Data come from a larger study of 419 homeless youth in Los Angeles County examining the social context of substance use and HIV risk within this population. Youth were eligible for the study if they: a) were between the ages of 13-24; b) were not currently living with a parent or guardian; c) were not getting most of their support for food and housing from family or a guardian; d) spent the previous night in a shelter, outdoor or public place, hotel or motel room rented with friends (because of no place else to go), or other place not intended as a domicile; and e) were English speaking. Interviews were conducted between October 2008 and August 2009. Of the 446 youth who initially screened eligible for the study, 437 were interviewed. Of those interviewed, 18 were later found to be ineligible and excluded from the sample because they were too old (n = 2), or were suspected to be not homeless (n = 1), or a repeater (n = 15). This resulted in a study sample of 419 and a response rate of approximately 98%. Our analytic sample consists of the 309 youth who reported being sexually active in the past 3 months (see Table 1 for characteristics of this sample). After providing informed consent, computer-assisted face-to-face structured interviews were conducted by trained interviewers. These interviews lasted an average of 60 minutes, and youth were paid $25. The research protocol was approved by the institution’s internal review board and a Certificate of Confidentiality was obtained from the National Institutes of Health.

Table 1
Descriptive statistics for study variables

Study design

To obtain a representative sample of homeless youth from the greater Los Angeles area, we designed and implemented a probability sample of homeless youth recruited from shelters, drop-in centers, and street venues in the study area. Specifically, we adopted a two-stage design that involved first developing a list/sampling frame of sites used by homeless youth and then sampling youth within the selected sites. We developed two sampling frames of sites: one for eligible service sites (shelters and drop-ins) and the other for street venues in the study area. The first sampling frame was developed using existing directories of services for homeless individuals. Service sites were considered eligible if they were located in the study area and the majority of their clientele was ages 13 to 24 and English speaking. Service sites not limited to that age group were eligible if they had a specific program geared toward youth. In addition, for short-term transitional housing programs the average length of stay had to be one year or less. Our final list of service sites consisted of 22 eligible sites: 15 shelters and 7 drop-in centers. All the eligible service sites in the study area that agreed to participate in the study were selected with certainty and thus the sites can be considered strata. The second sampling frame, for street venues, was developed with the assistance of service providers and outreach agencies. We ultimately identified 19 street venues in the study area where homeless youth congregate. All of these street sites were included in the study and thus can be considered as strata. Each of the 41 service and street sites were investigated intensively with the purpose of obtaining an estimate of the average number of youth served daily by the service sites and the average number of youth that congregate at the street venues in a given day. This information was used to assign an overall complete quota to each site which was approximately proportional to the size of a site. The second stage of the adopted sampling design consisted of drawing a probability sample of homeless youth from the 41 study sites. Strategies specific to the type of sites were developed to select randomly the youths to be approached, screened and interviewed.
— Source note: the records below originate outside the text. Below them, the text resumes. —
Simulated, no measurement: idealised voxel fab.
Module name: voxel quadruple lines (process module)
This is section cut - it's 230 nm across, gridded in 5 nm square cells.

The proposed sampling design deviates from a proportionate-to-size stratified random sample (where a constant proportion of the population is sampled from every site) because of: changes in the sampling rates during the fielding period; differential response rates of youth across sites; and variability in how frequently youth access shelters, drop-ins and street venues. This last factor means that some youth are more likely than others to be included in the sample for a given site. We accounted for the differential frequency of using sites by asking respondents how often they had gone to a shelter, drop-in or street venue in the study area during the past 30 days and using this information to correct the respondent’s sampling probability. We corrected departures from a proportionate-to-size stratified random sample with sampling weights.

Study Variables

Condom use

The outcome variable was whether a condom was properly used at the most recent sexual event. This event was defined as the most recent time the youth had vaginal or anal intercourse. All reported events occurred within the past 3 months. Respondents were asked whether they used a condom at the event, whether the condom was taken off before they were done having intercourse, and whether a new condom was used if they had intercourse more than once during the event. The event was coded as one where condoms were used if they couple used a condom, did not take it off until they were done having intercourse, and (if applicable) used a new condom for each insertive act.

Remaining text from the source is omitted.